Saturday, November 17, 2012

Feeling loved

      I remember a time when I despised church because of all the hypocrisy I saw. It seemed like there were only couple of good apples mixed in with the dozens of rotten apples. Everyone seemed to only care about the surface issues, but there was no real love among the people. I felt really sick just thinking about walking into a church.  Honestly though, I generally felt ill at ease around all groups of people starting in my teen years. There was a constant awareness within me that people would be judging me based on what their impression was of me.  I can't tell you how many times people would later tell me how their first impression of me was wrong.  I became convinced that no one would like me, and it made me want to avoid people at all cost. I felt that people who liked me were the exception, not the rule.
      Then I went to something called the Great Banquet for the first time about five years ago, and everything changed. It is a three day event where you are fed well spiritually and physically (I've been pregnant the three times I've gone through...the food is amazing). You give up your phone and watch but gain quiet time to actually listen without distraction. For the first time in a long time, I felt truly loved the way I'd always pictured the church loving each other. I saw real people being real about their flaws, and it deeply moved me. While I was there,  I realized that Christ sought out the most messed up people of His time because they were the ones who needed Him the most. It is no different today. The church is filled with sinners who continue to mess up but are forgiven. God knows I am one of them. After going through my three day weekend,  I knew I wanted to be a part of the church again...but to be real about my flaws. I wanted to show others love without the judgement that had turned me off to the church. I also really felt loved by God, and I finally believed that if God loved me, it didn't matter what anyone else thought of me. It gave me the courage to confess to people as God led me to because my focus was on what He thought of me. His love never changes. There is nothing we can do to make Him love us more, and there is nothing we can do to make Him love us less.
     I just went through another weekend this month; this time I served and shared my own flaws. I love being a part of a community of believers that are not afraid to admit their humanity in the name of helping others see Christ in a new light.  I went away from the weekend with tons of new sisters in Christ, and more fuel for my fire.   

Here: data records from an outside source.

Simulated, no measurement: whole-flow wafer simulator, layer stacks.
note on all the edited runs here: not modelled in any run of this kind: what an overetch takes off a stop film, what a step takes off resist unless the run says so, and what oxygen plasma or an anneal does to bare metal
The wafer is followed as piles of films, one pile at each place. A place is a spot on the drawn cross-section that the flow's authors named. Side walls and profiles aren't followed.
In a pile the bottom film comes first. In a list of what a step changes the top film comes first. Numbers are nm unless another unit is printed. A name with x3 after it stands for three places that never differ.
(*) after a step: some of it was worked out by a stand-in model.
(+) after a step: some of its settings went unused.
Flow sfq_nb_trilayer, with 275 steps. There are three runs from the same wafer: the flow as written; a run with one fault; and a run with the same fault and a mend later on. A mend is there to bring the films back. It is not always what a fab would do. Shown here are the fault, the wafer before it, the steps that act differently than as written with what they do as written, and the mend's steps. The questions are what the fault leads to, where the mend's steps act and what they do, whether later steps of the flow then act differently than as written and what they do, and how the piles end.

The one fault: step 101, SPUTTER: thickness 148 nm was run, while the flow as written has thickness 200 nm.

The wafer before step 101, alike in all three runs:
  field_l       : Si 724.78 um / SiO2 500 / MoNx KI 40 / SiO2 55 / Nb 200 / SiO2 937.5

      Maybe you are like I was and feel disillusioned with the church. Maybe you are apart of a church,  but you are in need of a little love. I would invite you to consider going through a three day event. There are lots of different ones depending on your denomination or location including Great Banquet, Tres Dias, Walk to Emmaus, Via de Cristo, or Crusillo. It is just one tool among many that God can use to reach you. I just want you to know that you are officially invited. What you do with the invitation is completely up to you.